The French state will match Dongfeng's stake in PSA, making up for the reduced share now held by the Peugeot family, which had controlled the company since founding it in 1810.
Peugeot and Dongfeng have set targets to sell 1.5 million vehicles per year from 2020, mainly in China and Asia. A new joint research and development centre will be built in China to focus on developing new technologies for emerging markets as part of the deal. Among that technology is believed to be a new small-car platform.
The company also revealed a new capital tie-up with Dongfeng worth €3 billion (£2.5 billion), which will be used to buy time for PSA to recover following another round of poor financial results in 2013.

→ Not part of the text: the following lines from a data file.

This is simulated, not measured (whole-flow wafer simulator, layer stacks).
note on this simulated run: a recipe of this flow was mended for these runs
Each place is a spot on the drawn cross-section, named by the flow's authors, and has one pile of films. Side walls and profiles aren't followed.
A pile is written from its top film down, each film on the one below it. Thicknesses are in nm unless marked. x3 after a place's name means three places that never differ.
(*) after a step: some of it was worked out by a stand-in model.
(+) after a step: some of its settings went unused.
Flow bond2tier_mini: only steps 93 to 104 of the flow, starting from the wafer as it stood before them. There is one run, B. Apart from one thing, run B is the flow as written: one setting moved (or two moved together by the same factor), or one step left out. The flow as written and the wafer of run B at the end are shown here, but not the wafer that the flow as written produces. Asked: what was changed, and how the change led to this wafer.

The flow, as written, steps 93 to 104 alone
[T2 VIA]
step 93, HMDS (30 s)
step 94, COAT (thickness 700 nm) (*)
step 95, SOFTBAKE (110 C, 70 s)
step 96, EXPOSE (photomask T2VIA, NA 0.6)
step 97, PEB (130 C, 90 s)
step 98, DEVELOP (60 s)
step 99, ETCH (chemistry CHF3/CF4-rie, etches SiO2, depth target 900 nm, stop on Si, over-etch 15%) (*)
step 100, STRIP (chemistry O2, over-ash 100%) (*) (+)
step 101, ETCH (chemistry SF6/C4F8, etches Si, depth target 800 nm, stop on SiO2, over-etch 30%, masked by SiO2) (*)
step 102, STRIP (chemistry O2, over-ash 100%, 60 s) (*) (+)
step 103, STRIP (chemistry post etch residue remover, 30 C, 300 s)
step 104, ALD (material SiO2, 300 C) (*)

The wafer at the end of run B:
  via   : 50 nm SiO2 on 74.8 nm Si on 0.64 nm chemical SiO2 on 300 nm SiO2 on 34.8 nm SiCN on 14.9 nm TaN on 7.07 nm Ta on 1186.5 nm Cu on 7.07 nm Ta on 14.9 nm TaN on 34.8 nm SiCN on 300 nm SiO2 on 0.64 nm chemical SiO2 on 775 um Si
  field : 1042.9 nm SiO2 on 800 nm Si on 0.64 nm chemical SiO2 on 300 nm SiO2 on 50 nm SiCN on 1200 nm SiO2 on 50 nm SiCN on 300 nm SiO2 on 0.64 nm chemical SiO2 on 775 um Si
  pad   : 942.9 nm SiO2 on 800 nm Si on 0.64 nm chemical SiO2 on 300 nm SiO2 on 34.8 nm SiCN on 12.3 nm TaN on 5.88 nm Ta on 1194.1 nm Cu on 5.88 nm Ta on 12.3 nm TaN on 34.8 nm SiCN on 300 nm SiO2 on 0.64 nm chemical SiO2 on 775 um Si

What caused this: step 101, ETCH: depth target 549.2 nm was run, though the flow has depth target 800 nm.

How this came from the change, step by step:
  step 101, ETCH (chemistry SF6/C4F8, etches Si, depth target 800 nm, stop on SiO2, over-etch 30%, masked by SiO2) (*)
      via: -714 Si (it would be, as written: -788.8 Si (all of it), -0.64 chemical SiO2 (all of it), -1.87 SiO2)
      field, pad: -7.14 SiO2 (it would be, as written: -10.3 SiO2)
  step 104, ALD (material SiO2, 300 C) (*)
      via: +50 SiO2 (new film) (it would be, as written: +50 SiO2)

PSA's financial results, released today, show that group revenues dropped by 2.4 per cent in 2012 to €54.1 billion (£44.6 billion), while revenue from the automotive division fell by almost five per cent. As a group, PSA held debt of over €4 billion (£3.3 billion) at the end of last year. The company warned it may not halt losses until 2016.
Speaking at a press conference, incoming PSA boss Carlos Tavares said he saw "potential for improvement" in Europe, saying that with the new deal "PSA is back, and we will write another chapter in its history".
Tavares revealed a new plan to aid the recovery of PSA, focusing on giving the brand greater differentiation between vehicles to improve its market position, while also growing its competitiveness in Europe. "We need to identify models that create value," he said.
Current President Philipe Varin said Dongfeng's investment would be used "to invest more in R&D to stay in the race, and we must invest in our plants in Europe and beyond".
Quashing rumours that Dongfeng's influence would cause PSA to 'go Chinese', Varin said: "PSA will remain independent in the future, but we will benefit from the support of our Chinese partner both there and in Asia. We will remain French with our own identity.